Found February 13, 2013 on
Monkey with a Halo:
The MWAH prospect countdown marches on with the one guy in the system who might actually be ready to contribute in a big league rotation.
Position: Starting Pitcher Highest Level: Double-A
Throws: Right Height: 6'1" Weight: 190 lbs.
Age: 23 Born: 6/27/89
2012 Season Stats
Double-A: 140.1 IP, 6-8, 2.89 ERA, 117 H, 55 BB, 9 HR, 109 SO, 0.77 GO/AO, 3.78 FIP, .273 BABIP
Fastball – B-. Schugel isn’t a soft tossing righty, but the velocity on his fastball isn’t anything I’d consider above average. I saw him sit between 89-91 on several occasions in 2012. But his fastball incorporates considerably movement and tails in on the hands of right-handed hitters, making it effective. He also puts it wherever he wants, which helps make up for the lack of velocity.
Off-speed Pitches – B-. Schugel probably throws the best change-up in the system and is one of the few pitchers who still throws a “slurve” (combo slider and curve). He spots both wherever he pleases. Most pitchers need to refine their change up before reaching the majors, Schugel is the exact opposite. Without a dominant fastball, Schugel will need to rely heavily on that changeup and get me over Slurve at the major league level.

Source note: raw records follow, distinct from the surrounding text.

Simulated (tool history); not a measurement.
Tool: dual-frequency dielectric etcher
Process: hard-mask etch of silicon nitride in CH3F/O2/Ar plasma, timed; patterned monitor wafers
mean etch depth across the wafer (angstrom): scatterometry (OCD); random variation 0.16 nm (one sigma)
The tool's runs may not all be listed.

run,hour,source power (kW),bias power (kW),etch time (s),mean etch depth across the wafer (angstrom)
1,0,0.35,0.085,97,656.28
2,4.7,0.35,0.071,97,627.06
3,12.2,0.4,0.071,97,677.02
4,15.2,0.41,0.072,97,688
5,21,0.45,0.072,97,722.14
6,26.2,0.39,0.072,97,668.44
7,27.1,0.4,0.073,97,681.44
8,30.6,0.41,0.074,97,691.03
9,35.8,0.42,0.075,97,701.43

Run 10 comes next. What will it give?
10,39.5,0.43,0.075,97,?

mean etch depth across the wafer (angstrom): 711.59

Control – A. Schugel is your classic “strike thrower”, which is a rarity in this system. He lives in the strike zone and relies on the movement of his fastball and plus change-up to make hitters get themselves out.
Command – A. I noticed Shugel likes to live on the inner half of the plate more than most pitchers, which is peculiar given his particular arsenal. The uncommon part is that he gets away with it. I’ve seen pitchers throw 5mph harder than he does not have the same sort of success under the hands that he has, which is difficult to figure out. The best way I can explain it would be the movement on his ball.
Mechanics – B. Schugel has what I’d consider a three quarters or high three quarters release and doesn’t use a ton of effort to get the ball over the plate. I’ve watched his delivery continue to get smoother since the Angels chose to make him a starter rather than reliever.
Performance – B+. In his first stint in the high minors Schugel posted a 2.89 ERA and continued to improve as the season progressed. Still, his numbers should be taken with a grain of salt. Schugel hasn’t pitched a full season in an environment that wasn’t pitcher friendly yet. That will for sure change next season when he’ll head to perhaps the most pitcher friendly park in the most pitcher friendly league in the entire world. If he continues to be a productive pitcher there, he should challenge Richards and Maronde for the 5th spot in the rotation in a year or two.
Projection – C. This is the reason why Schugel isn’t a top 100 prospect despite his recent performances. He doesn’t really have the stuff to be a great starter in the major leagues. I still envision him being a good 5th starter or swing starter in the future though. Sort of an upgraded version of Jerome Williams.
Estimated MLB Arrival Date – 2014.
(*As always, the above scouting report is provided by Scotty Allen of LA Angels Insider)
Season Summary: Fresh off of a breakout campaign in 2011, Schugel had a lot to prove in 2012. Based on his stat line in Arkansas this season, it appears that he did all the proving he needed to and maybe a little bit more. Yet for some reason I am left wanting for more. The first thing you'll notice when looking at Schugel's 2012 season is his sparkling 2.89 ERA. Seriously, look at it, it is so shiny! Of course, having spent the season in Little Rock, we all know that A.J.'s numbers are given a little extra sheen thanks to the home park as represented by his 3.78 FIP. That is actually a bit misleading though as A.J.'s home-road splits were not drastically different. In fact, his ERA was much lower on the road, although he didn't generate as many whiffs on the road, which is kind of weird. It is almost as weird as his platoon splits where his strikeout percentage is almost twice as high against lefties as it is against righties, yet lefties hit him legitimately harder. It makes no god damn sense and it is the second season in a row this has been the case for Schugel.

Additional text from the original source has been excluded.